With all respect to this talented performer, and not to overlook other ways this script could have reshaped itself into much more thematically risky or unique ends, I would greatly appreciate if someone could explain why we couldn’t leave Vartolomei’s entire character on the cutting room floor. We get enough feints towards her pushing the plot – her lesbian-zesty sadness for her dead friend, the homewrecker angle, the threat of her blowing a pretty big whistle – but she keeps getting cut off from actually moving the needle in a real way. I don’t think streamlining would necessarily fix whatever issues I have here, but it’s annoying how Mickey 17 feels like it’s saying what it wants to say REALLY LOUD AT ALL TIMES while also just not enriching or fleshing out its arguments as much as I’d want it to. All of the politics around Mickey as an expendable slave class all his own roundly beats the Starship Troopers redux this becomes for the last third(?), and I really wish we’d just stayed in that film.
M3GAN 2.0 (C)
Would benefit enormously from real gore, smarter characters, better dialogue and plotting, but I can’t say I didn’t enjoy myself. Yes, I’m one of thousands of faggot queers who the pointed at directly through the screen to say “You are being pandered to, diva! Yas!” and sometimes it was slay boots of them to do so. Thank you. Frankly, any impulse to making this actively fun (the dance-off, the impromptu solo) was desperately needed, given how often M3GAN 2.0 was bogged down by its plot. If anything, the movie should’ve gone further in these silly pleasures. They also could’ve given Allison Williams any opportunities to express joy, or let her be correct about any one thing she decided on, but maybe I should just as for one thing at a time. Baby steps. Needed way more of Amelia, and at least one of the performers at the convention should’ve been a drag queen. Empty calories, but cunt was served, and the meal was worth the price.

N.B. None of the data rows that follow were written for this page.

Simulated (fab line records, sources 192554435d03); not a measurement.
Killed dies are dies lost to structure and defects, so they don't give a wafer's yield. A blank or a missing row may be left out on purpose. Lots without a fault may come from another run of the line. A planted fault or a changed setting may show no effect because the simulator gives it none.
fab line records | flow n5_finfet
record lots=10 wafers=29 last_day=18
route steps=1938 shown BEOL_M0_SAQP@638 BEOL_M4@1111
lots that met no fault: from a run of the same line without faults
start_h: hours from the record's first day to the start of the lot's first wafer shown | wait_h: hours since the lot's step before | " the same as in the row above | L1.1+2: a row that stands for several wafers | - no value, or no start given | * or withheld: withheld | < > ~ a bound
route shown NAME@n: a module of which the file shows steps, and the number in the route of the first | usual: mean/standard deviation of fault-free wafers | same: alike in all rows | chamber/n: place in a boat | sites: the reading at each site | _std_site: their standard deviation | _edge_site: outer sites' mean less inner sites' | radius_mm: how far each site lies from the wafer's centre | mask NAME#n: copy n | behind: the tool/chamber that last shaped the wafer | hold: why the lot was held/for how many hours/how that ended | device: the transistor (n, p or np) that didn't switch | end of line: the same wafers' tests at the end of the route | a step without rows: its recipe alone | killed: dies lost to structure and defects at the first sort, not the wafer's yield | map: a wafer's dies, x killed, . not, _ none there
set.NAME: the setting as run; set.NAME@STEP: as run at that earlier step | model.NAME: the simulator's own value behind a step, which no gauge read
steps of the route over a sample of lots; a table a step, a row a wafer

Jurassic World Rebirth (C+)
Even more boilerplate than M3GAN 2.0, but Rebirth‘s central trio of Names are far more charismatic than necessary and get to actually lead the action (sorry Allison). ScarJo might even be said to find a character here, finding a baseline of supreme competence while leaning on the comedic bits, the obligatory sad backstory, and the sentimentality just enough to make them land without overdoing any of it. Jonathan Bailey’s hot, but he’d be hotter if they let him use his real accent.
Rebirth’s good at theme park scares where you know exactly which characters will die the moment we meet them. The T-Rex bit is so easily the film’s best set piece, though the boat attack is a close second. Love how the prologue has to start with some Final Destination bullshit to introduce a big bad who we will not see again for two hours, and who remains perpetually smothered by a fog machine despite looking ugly in a cool way. Rupert Friend takes a nice swig of jungle water and all I think of was the American Dad bit where Francine kept dying of dysentery in Oklahoma Trail.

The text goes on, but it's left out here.